Story at a glance
Sen. Tim Scott (R-S.C.) has introduced a bill to cut federal funding from schools with transgender support policies that do not involve parental consent.
The measure, titled the Parental Rights Over the Education and Care of Their Kids Act, would bar elementary and middle schools in the U.S. from allowing a student to use a different name, pronoun, restroom or locker room without the knowledge of their parents.
Conservative lawmakers at the state level this year have pursued similar measures.
Sen. Tim Scott (R-S.C.) on Tuesday introduced legislation to withhold federal funding from schools with transgender support policies that do not require faculty or staff to obtain parental consent before changing a student’s name or pronouns on school records.
Scott’s Parental Rights Over the Education and Care of Their Kids Act — or the PROTECT Kids Act — would cut federal funding from any elementary or middle school in the U.S. that allows students to change their pronouns or gender markers on school forms without permission from their parents.
The measure would also prevent young transgender students from using school facilities like restrooms and locker rooms consistent with their gender identity if their use of those accommodations is not first approved by their parents.
In a Tuesday interview with Fox News, Scott said his legislation is a “common sense bill” that sends a “clear message” to schools that preserving the rights of parents is critical to ensuring the safety and well-being of students.
“Schools exist to educate children — not indoctrinate them. And a quality education requires input from those who know children best: their parents,” Scott said Tuesday in a statement released by his office. “Sadly, radical and secretive gender policies have shut parents out of the conversation and broken their trust.”
“My bill will safeguard parental rights, improve the crucial relationship between parents and schools, and ensure that children can learn in an environment free from activist ideology,” Scott said.
Conservative lawmakers across the country this year have cited eroding parental rights as cause for adopting legislation to limit how topics related to gender identity and sexual orientation can be talked about in schools and restrict how transgender young people may access gender-affirming health care.
At the same time, parents advocating against such measures have used similar arguments to claim that state governments do not have the right to unilaterally make decisions about the care or control of their children.
According to Scott’s bill, every parent has a “fundamental, constitutionally guaranteed right to raise and educate their children in the way that they choose.”

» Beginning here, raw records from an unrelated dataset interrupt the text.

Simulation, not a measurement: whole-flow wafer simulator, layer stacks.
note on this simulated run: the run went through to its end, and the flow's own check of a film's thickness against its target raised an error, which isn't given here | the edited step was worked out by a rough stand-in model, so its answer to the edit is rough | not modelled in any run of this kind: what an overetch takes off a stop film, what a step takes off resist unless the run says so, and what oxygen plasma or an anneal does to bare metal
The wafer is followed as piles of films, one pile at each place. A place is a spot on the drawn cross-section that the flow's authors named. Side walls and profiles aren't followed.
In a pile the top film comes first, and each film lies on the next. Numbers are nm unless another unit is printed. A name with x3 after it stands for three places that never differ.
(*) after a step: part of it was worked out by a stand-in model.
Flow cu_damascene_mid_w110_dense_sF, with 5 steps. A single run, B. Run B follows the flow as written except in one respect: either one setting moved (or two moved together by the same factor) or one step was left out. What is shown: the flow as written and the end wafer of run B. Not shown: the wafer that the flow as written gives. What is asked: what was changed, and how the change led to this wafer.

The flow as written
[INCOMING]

“Public schools across the country are violating these fundamental parental and familial rights by deliberately hiding information about gender transitioning children from their parents,” the bill states. It references transgender support policies adopted by school districts in Maryland, Virginia and Iowa that allow students to socially transition without the consent of their parents.
“Regardless of their intentions, these schools are sabotaging the parent-child relationship and encouraging children to keep secrets from the adults who are charged with protecting and defending them—their parents,” the measure continues. “Children do best when their parents are actively involved in their education. School districts, activist organizations, and teachers unions must never be allowed to intrude on parental rights by concealing critical information from parents about their children.”
Sens. Lindsey Graham (R-S.C.) and Roger Marshall (R-Kan.) are co-sponsoring Scott’s legislation.
The bill is also backed by conservative groups Parents Defending Education Action and Independent Women’s Voice, an organization that has released model legislation intended to bar transgender athletes from competing on school sports teams that match their gender identity.